This U.S. State Flag Is the Last to Feature a Confederate Battle Flag Design

The Confederate flag on the grounds of the state capitol in South Carolina before it was removed in 2015
The Confederate flag on the grounds of the state capitol in South Carolina before it was removed in 2015 | © Jason Eppink / Flickr
Elizabeth Nicholas

In recent years, a spate of Confederate statues and other Confederate monuments have been coming down across the Southern United States that once made up the Confederacy in the American Civil War. In just one week in May 2017, statues of the former Confederate president Jefferson Davis and General Robert E. Lee were taken down in New Orleans – two of at least 60 monuments to the Confederacy removed since the summer of 2015.

But for now, a plurality of voters in one Southern state is clinging to the ultimate Confederate symbol – the flag. This past April, voters in Mississippi – the last state to feature the Confederate Battle Flag Design in its state flag – had the opportunity to retire this emblem of pride in their Confederate past. They rejected it.
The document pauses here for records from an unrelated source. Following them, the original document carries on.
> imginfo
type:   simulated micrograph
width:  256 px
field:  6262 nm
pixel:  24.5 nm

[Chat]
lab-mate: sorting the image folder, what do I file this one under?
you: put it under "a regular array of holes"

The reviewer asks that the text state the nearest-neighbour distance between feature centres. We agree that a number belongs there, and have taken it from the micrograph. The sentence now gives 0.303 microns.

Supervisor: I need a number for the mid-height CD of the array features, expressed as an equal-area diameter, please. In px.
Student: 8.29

The current flag features the Confederate flag (with 13 white stars for the 13 states that comprised the Confederacy) in its top left corner. The proposed new design had 20 stars, to symbolize Mississippi’s status as the 20th state in America.

Mississippi State Flag

At stake in the debate over whether the flag design should be retired and replaced were issues of historical memory to one side, and of racism, oppression, and prejudice to the other.

“I knew the people of Mississippi felt very strongly about their flag and their heritage,” Mississippian Earl Faggert told ABC News, adding that when he looked at the flag, he saw “honor, duty, courage, sacrifice, loyalty, and devotion.” Faggert is a member of the Sons of Confederate Veterans, a group of descendants of Confederate soldiers that claims its mission is to “preserv[e] the history and legacy of these heroes, so future generations can understand the motives that animated the Southern Cause.”

“It’s just a piece of cloth that flies on a stick,” Mississippi Attorney General Greg Stewart said – although his strenuous advocacy to keep the flag unchanged makes it seem as though he felt a bit more strongly about it than that.

The Mississippi flag flying from a truck

Faggert and Stewart are both white, and as such have not inherited the legacy of slavery that the Confederacy stood to protect. Unsurprisingly, many African-Americans do not see aspirational values looking at the flag, nor do they see it as a mere piece of cloth.

Carlos Moore, a black resident of Mississippi, is taking his quest to have the flag changed to the United States Supreme Court, arguing that the flag represents “state-sanctioned hate speech” that violates the Constitution’s equal protection guarantee. A federal district judge and an appeals court have already rejected Moore’s case. But the judge noted that although there is no legal right to be free from anxiety over a state’s display of historical racism, that does not mean the state is not displaying it.

Though the flag will continue to fly unchanged for now, the state is far from unanimously behind it. Some cities, counties, and universities – including the University of Mississippi, the state’s flagship school – refuse to fly the flag because of its Confederate imagery. Many of them chose to stop flying the flag after the 2015 shooting of nine black parishioners in South Carolina by an avowed white supremacist who posted photographs of himself on Facebook holding a Confederate flag.

The Confederate flag on the grounds of the state capitol in South Carolina before it was removed in 2015

Like Mississippi, South Carolina was fractured for decades over whether the Confederate flag, which flew over the State House in recent years, should come down. After the church shooting, opposition to the flag grew to the extent where the state legislature voted to change the law to allow the flag to be removed.

One hopes a similar tragedy will not be required in Mississippi.